AGI: CONNECTION BETWEEN VISION AND INTELLIGENCE
TO THE ATTENTION OF AI INVESTORS AND DEVELOPERS
Humans and all the most intelligent animals - mammals, birds, octopuses - have good eyesight in nature. This is not an accident: vision is formed by the need to obtain detailed information about the situation around you, and the brain is formed by the need to analyze this information and make valuable decisions for the individual. The evolution of vision and the brain as two components of one intelligent system results in closely integrating these components.
Two aspects are essential for understanding the role of vision for intelligent systems.
The first aspect - the intensity of the raw flow of information received through vision is large compared to the flow of information obtained through the second most crucial information channel - hearing. The difference is not just big - it is enormous: the intensity of the flow of visual information from the retina is about 100,000 times greater than the flow of acoustic information! Accordingly, a significant proportion of the natural brain's resources is explicitly used to analyze visual input.

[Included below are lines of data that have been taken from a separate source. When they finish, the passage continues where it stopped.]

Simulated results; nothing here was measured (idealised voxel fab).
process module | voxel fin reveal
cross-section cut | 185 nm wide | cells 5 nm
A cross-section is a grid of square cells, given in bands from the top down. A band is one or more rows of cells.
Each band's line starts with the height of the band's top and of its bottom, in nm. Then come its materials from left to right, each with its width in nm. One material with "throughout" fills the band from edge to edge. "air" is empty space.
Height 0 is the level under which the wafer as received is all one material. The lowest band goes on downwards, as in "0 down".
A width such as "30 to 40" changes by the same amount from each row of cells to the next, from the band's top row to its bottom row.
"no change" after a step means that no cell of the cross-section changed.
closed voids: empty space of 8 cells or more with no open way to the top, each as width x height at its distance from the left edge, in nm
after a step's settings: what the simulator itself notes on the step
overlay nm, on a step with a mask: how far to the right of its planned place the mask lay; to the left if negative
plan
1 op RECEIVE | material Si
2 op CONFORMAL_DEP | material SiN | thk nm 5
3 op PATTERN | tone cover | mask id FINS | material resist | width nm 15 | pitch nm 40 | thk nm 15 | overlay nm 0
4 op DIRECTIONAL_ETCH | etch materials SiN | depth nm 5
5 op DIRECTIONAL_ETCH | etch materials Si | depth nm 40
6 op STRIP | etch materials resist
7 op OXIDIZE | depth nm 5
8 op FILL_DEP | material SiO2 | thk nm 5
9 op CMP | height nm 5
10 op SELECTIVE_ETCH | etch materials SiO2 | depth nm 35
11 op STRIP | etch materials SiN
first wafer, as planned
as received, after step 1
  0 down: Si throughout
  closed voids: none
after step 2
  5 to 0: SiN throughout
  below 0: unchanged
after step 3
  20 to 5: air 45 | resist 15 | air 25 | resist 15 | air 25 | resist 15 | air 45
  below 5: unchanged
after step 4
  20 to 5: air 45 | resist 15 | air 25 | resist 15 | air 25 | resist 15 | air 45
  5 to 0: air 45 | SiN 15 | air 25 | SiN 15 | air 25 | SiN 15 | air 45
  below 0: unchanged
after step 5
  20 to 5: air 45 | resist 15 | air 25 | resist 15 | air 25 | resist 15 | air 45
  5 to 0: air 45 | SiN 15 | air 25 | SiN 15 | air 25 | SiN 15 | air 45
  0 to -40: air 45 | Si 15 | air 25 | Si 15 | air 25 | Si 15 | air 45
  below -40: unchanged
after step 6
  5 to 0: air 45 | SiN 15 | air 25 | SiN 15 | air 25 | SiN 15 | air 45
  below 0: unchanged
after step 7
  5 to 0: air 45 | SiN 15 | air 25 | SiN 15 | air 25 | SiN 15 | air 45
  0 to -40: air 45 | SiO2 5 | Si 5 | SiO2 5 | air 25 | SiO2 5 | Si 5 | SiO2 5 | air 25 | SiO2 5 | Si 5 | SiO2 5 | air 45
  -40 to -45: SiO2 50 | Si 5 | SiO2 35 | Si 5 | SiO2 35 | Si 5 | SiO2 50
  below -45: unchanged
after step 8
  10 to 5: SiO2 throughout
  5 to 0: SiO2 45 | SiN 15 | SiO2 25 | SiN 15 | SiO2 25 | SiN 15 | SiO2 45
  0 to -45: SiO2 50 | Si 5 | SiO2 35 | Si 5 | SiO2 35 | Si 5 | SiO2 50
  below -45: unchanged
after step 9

The second aspect is the focus of vision on detecting and analyzing the dynamics of the observed external environment. The information value of changes in the observed scene is much higher than information about the static components of the scene. Everything that moves is a potential danger; for predators, moving is also a food source. Therefore, detecting moving objects is natural intelligent systems' first and most important task. The classification of things in the surrounding world is based primarily on assessing the behavior of moving objects: moving quickly or slowly, approaching or moving away, etc.; how similar a moving object is to those already known is a secondary matter and only sometimes necessary. When an object flies straight at us, we dodge it (or try to intercept it) before we can determine what it is - a stone or a crumpled piece of paper. In this case, the assessment of the situation depends on the detection of moving objects and the prediction of the motion trajectory.
In cases where the visual scene is static, the evolutionary process of creating "artificial dynamism" by moving visual sensors (along with the whole organism or by moving the head) is used. The analysis of changes in the visible scene allows you to divide the scene into objects without their identification (recognition) - which is especially important when the thing is partially hidden behind others - and to rank the set of observed objects by the distance to the observer (what is closer and what is farther) without using binocular vision with parallax analysis.
As a result, we see that the natural priority of the analysis of the visual scene is as follows:
detect moving objects
predict the trajectory of movement
identify an object using information about movement and size, shape, color, texture, etc.
Such a sequence provides the possibility of making rational decisions when it is impossible to identify an object, avoids wasting resources on identifying objects of no interest, and simplifies identification (when required) by indicating the location in the frame and the size of the thing to be identified.
Both aspects - high resolution and analysis based primarily on dynamics - have been developed in natural evolution as the most rational for the natural environment. Both aspects take place in mammals, birds, and octopuses, even though the structure of the brain and the nervous system differ significantly in size and general structure. This argument favors that intelligent systems designed to function in a natural environment should be intelligently designed by endowing them with vision and following these principles.
And how does it work in practice?
Publicly available information suggests that two approaches dominate among those used in practice, forming two non-overlapping groups.
One group consists of advanced automatic control systems that follow the natural order (starting with the detection of moving objects and ending with identification), but are not declared as AI systems, use other techniques along with visual sensors (or instead of them), and deal with a much lower resolution than the resolution of the human and animal eyes.
The second group consists of systems that are positioned as AI, use high-resolution video cameras, are based on the use of neural networks for processing visual information, and implement the reverse sequence of steps: first, identification, and on its basis, detection, and evaluation of the movement of objects. The specificity of using neural networks leads to the fact that some things obviously cannot be recognized, and, accordingly, the ability to intelligently respond to unknown objects in the environment is lost. One of the consequences of using such systems for autonomous driving of cars is accidents caused by a lack of response to unrecognized objects.
It is reasonable to assume that the next generation of AI systems will combine the positive aspects of the two groups described - using high-resolution visual information and its analysis, not based on object identification as a first step. This does not mean abandoning the use of neural networks for identification (when required). Still, it provides the ability to intelligently respond to unknown objects and expands the possibilities of identification itself, adding dynamic characteristics to the number of identification parameters.
For investors, this is a hint about what is promising at the seed stage; for developers, an indication of the usefulness of knowledge in the field of AI vision beyond approaches based solely on neural networks.
There is an interesting discussion: what kind of structure do we have in a computer that preserves the shape of an object, color, texture, and so on. And the answer is the spline structure used in digital cartoons and games. Thus, the question may arise, what are the algorithms for obtaining the same processing of splines that we and other animals with vision have for visual patterns.